Colonialism and Classism in Dracula

In Bram Stoker’s Dracula, themes such as colonial domination, and classism are omnipresent in the attitude of the novel’s titular character, Count Dracula.  As a nobleman in Transylvania, Dracula prides himself on his family’s history and the effect that it has had on the country as a whole as, “ In his speaking of things and people, and especially of battles, he spoke as if he had been present at them all. . . [the] pride of his house and name is his own pride, that their glory is his glory, that their fate is his fate (Stoker, 35).”  By presenting his family and himself as being integral to the national fate of Romania, Dracula is attempting to prove to Harker (an Englishman) that he is deserving of his noble blood and, therefore, respect.  

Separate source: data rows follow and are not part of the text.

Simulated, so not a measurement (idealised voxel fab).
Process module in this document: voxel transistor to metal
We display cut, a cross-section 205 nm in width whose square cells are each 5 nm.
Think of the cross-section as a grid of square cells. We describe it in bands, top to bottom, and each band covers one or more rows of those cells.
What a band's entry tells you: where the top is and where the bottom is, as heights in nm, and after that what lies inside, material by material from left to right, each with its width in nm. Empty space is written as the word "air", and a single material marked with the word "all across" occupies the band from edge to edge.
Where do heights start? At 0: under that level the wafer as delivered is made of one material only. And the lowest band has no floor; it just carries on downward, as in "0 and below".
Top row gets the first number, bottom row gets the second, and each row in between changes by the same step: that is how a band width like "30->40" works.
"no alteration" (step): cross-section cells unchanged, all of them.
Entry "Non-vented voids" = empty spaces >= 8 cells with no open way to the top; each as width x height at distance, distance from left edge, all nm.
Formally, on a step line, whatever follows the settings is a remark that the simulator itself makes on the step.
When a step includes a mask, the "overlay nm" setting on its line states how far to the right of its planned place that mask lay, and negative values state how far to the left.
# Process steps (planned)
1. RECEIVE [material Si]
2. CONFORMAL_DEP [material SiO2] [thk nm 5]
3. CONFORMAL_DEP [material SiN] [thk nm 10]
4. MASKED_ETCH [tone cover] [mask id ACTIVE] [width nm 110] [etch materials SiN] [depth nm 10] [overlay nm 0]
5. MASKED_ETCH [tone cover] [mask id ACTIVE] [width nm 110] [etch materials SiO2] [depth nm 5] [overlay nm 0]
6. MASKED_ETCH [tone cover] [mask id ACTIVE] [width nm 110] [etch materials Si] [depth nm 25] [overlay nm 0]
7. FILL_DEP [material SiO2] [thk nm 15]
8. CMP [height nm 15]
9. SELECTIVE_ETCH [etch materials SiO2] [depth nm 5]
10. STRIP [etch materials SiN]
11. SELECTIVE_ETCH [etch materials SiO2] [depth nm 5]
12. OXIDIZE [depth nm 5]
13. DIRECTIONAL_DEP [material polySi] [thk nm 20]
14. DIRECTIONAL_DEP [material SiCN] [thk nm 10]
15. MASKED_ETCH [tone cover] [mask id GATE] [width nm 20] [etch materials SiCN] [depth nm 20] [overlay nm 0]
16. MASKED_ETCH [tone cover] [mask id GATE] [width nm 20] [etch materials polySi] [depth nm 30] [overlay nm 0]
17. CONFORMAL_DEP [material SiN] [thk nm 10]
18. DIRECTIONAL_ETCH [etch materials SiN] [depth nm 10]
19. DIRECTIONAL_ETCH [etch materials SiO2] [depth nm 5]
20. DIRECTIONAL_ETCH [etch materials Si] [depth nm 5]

Dracula wants to immigrate from an impoverished, uninfluential nation (Romania) to the world’s most powerful country (England).  This shows that even though Dracula is powerful among his own people, he is unsatisfied with it, as seen when Dracula tells about his fellow country men. He says that the “peasant is at heart a coward and a fool!” (Stoker, 32).  To be able to subjugate the people of the world’s most powerful country would finally prove that Dracula is deserving of his ancestor’s bloodline (as a Boyar, he explains that he is descended from Attila the Hun which may help explain his desire to conquer other lands/peoples, another reason for him to leave Romania for England).

Dracula also feels superior to commoners which shows his classist tendencies.  For example, when Harker is explaining to Dracula that the estate in England is secluded and that there is an old chapel nearby, Dracula comments, “We Transylvanian nobles love not to think that our bones may lie amongst the common dead (Stoker, 30).”  Dracula’s disdain for commoners is so great that even after death, (if Dracula ever does dies) he is comforted by the notion that his bones will not be in the same vicinity as the bones of commoners.  This class based disdain is also seen in the manner he treats the common woman whose baby he steals. Rather than sucking her blood, he lets the wolves eat her, as if to suggest that her common blood would taint his own noble blood.  Later in the novel, Count Dracula sucks the blood of Lucy, who is not a commoner as she is to marry the aristocrat Arthur Holmwood.  Through Count Dracula’s statements and actions, it is apparent that he does not want to be associated with, or interact with people who have common blood.